Before importing, calculate the import timeout based on the file size. For example, for a 100 GB file, with an estimated import speed of 50 MB/s:
Import time ~= 100GB / 50MB/s ~= 2048s
The following command creates a Stream Load import task with timeout set to 3000 s:
curl --location-trusted -u <doris_user>:<doris_password> \
-H "Expect:100-continue" \
-H "timeout:3000" \
-H "column_separator:," \
-H "columns:user_id,name,age" \
-T streamload_example.csv \
-XPUT http://<fe_ip>:<fe_http_port>/api/testdb/test_streamload/_stream_load
Set the maximum tolerated error ratio
Doris import tasks can tolerate a portion of malformed data. The tolerance ratio is set by max_filter_ratio. The default is 0, which means that if a single row of incorrect data exists, the entire import task fails. If you want to ignore some problematic data rows, set this parameter to a value between 0 and 1, and Doris automatically skips rows whose data format is incorrect. For details on how the tolerance ratio is calculated, see the Data conversion documentation.

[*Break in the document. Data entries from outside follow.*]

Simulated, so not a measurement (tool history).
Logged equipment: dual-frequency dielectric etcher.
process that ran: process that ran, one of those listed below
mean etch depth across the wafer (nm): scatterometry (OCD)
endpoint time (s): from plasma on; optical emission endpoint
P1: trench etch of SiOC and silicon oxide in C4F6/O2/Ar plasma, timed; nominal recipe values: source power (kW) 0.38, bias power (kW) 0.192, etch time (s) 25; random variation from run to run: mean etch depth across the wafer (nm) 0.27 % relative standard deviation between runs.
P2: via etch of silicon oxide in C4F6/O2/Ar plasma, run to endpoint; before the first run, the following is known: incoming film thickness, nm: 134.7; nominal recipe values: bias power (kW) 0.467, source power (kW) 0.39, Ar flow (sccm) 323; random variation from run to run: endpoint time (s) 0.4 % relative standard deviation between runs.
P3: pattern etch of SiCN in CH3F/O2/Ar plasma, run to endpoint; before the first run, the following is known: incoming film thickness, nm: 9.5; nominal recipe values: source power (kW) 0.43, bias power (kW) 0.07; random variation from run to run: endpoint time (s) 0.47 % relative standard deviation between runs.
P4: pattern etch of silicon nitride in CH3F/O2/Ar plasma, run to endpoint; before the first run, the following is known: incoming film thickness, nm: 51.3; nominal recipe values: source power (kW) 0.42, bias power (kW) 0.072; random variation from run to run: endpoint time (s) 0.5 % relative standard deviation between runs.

The following command creates a Stream Load import task with max_filter_ratio set to 0.4:
curl --location-trusted -u <doris_user>:<doris_password> \
-H "Expect:100-continue" \
-H "max_filter_ratio:0.4" \
-H "column_separator:," \
-H "columns:user_id,name,age" \
-T streamload_example.csv \
-XPUT http://<fe_ip>:<fe_http_port>/api/testdb/test_streamload/_stream_load
Set import filter conditions
During the import, you can use the WHERE parameter to filter the imported data conditionally. Filtered-out data is not counted in the filter ratio calculation and does not affect the max_filter_ratio setting. After the import is complete, you can find the number of filtered rows in num_rows_unselected.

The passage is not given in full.